Northern Ireland

Congressman ally of Joe Biden says US president unlikely to visit north to mark Good Friday Agreement anniversary

President Joe Biden. Picture by AP Photo/Evan Vucci
President Joe Biden. Picture by AP Photo/Evan Vucci

A CLOSE ally of Joe Biden has signalled that the US president is unlikely to visit Northern Ireland to mark the 25th anniversary of the Good Friday Agreement.

Democratic Party congressman Brendan Boyle said that while President Biden was "anxious to visit Ireland" during his term in office, he was unlikely to make the trip in April, when the 1998 accord's anniversary will be marked.

It has been speculated that the president would be reluctant to visit Ireland, and the north in particular, if there was no resolution to the current impasse around the Northern Ireland Protocol.

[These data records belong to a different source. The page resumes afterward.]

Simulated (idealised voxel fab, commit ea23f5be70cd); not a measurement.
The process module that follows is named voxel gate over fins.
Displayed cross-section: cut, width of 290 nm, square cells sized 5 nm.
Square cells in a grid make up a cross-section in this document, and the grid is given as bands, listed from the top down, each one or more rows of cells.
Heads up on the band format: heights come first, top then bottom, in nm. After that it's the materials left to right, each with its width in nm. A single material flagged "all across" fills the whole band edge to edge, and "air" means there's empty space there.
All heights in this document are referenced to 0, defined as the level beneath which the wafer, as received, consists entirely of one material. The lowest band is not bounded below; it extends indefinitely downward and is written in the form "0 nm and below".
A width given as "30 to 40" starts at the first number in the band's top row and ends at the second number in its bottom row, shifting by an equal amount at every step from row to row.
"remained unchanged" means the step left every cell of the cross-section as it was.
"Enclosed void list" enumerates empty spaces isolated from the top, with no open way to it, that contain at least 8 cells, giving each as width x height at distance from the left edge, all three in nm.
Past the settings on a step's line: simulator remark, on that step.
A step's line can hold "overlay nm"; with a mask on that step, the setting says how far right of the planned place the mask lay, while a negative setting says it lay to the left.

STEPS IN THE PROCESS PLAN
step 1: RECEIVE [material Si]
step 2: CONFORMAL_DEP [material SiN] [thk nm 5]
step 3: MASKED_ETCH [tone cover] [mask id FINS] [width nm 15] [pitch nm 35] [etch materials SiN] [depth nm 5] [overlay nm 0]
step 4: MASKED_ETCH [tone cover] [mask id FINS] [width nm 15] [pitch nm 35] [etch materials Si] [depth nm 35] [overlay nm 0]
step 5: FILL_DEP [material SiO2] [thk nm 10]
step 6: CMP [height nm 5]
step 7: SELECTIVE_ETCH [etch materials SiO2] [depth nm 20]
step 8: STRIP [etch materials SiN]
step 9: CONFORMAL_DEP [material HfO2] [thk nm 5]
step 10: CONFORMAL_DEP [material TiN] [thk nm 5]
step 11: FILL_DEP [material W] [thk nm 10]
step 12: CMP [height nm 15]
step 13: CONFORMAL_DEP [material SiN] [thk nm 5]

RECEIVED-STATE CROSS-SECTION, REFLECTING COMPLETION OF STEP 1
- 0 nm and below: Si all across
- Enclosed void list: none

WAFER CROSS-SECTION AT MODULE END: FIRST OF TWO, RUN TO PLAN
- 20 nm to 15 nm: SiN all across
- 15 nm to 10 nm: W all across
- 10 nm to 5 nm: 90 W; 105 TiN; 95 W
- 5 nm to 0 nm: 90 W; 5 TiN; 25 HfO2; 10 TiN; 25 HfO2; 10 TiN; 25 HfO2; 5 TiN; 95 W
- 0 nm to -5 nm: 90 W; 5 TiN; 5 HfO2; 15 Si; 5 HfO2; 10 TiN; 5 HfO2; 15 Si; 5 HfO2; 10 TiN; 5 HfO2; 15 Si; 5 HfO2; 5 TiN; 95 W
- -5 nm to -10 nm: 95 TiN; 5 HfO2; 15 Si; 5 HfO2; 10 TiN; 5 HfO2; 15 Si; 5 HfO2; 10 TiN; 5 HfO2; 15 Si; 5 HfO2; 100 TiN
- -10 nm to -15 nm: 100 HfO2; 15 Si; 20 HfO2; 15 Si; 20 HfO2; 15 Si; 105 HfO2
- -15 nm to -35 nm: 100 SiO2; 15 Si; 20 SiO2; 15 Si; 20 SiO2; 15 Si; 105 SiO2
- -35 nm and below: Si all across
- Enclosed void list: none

The anniversary of the agreement's signing falls on April 10 – just over ten weeks away.

Congressman Boyle has said he “doesn’t get the sense” that the president will make the transatlantic trip.

"Certainly, the president is anxious to visit Ireland, it’ll be a great celebration when it happens, a celebration of his roots, how far Ireland has come, literally better now than ever before," he told the BBC.

“And the importance of the US-Irish relationship. But I don’t get the sense from the White House that it necessarily has to be in April or that Northern Ireland would take centre stage in it.

“Certainly I imagine that when he does visit Ireland it would include a visit to the north, but I don’t necessarily think it has to be in April.”

Mr Boyle also revealed that he had spoken to Secretary of State Chris Heaton-Harris, who flew to the States on Sunday for a five-day trip.

"I think he understands what a premium we put on Northern Ireland and the peace process here on Capitol Hill and in the United States," said of their meeting.

"We certainly had very good discussions in terms of where the UK and the EU are now in terms of the protocol – ironing out any implementation issues that may exist, and I stressed to him that for the last six-and-a-half years… the US has made clear its position, and it is a bi-partisan one."

The congressman said his colleagues wanted to " preserve the integrity of the Good Friday, or Belfast Agreement".

In response to Mr Boyle's remarks, DUP leader Sir Jeffrey Donaldson tweeted that the congressman "talks about the GFA but fails to realise that NI operates by power-sharing not majority rule".

"Whether British, Irish or other, we only progress when we move forward together.

"Let’s replace the protocol with arrangements both unionists and nationalists can support."